Palestinians gather around a winepress in Ain Karem, 1 January 1920
Leila Giries writes in +972:
I was eight years old when a Zionist militia took over the mountain top next to our village of Ain Karim and started shooting down at us. Panicked, my mother stuffed a few items into a bag, and we fled, certain that we would return home in a few weeks. The chaos was overwhelming; I remember bewildered parents desperately searching for missing children and spouses.
We were among the 750,000 Palestinians driven from our homes during the war that established the State of Israel in 1948, which Palestinians refer to as the Nakba (“catastrophe”). Though this month we commemorate 75 years since those mass expulsions, Israel’s dispossession of Palestinians has never ceased. The Nakba remains the root of the problem in Palestine-Israel, and our ongoing dispossession is the force fueling violence to this day. Both must be finally recognized and addressed in a just manner if there is ever to be a lasting peace.

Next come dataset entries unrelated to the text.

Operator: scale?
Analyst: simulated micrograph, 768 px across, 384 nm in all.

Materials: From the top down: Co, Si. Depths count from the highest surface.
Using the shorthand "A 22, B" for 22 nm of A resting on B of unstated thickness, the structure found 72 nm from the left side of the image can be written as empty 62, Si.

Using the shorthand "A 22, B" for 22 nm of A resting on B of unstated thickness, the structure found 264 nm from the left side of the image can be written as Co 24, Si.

Each time I return and see the ruins of our home in Ain Karim — a possibility denied to most Palestinian refugees and their descendants — the memories and trauma of what occurred in 1948 flood back. After we fled, my uncle in Baghdad sent a car to bring us to him. We arrived in Iraq after a three-day journey, only to receive the news that our house in Palestine had been bombed. Whatever hope we had of returning was dashed.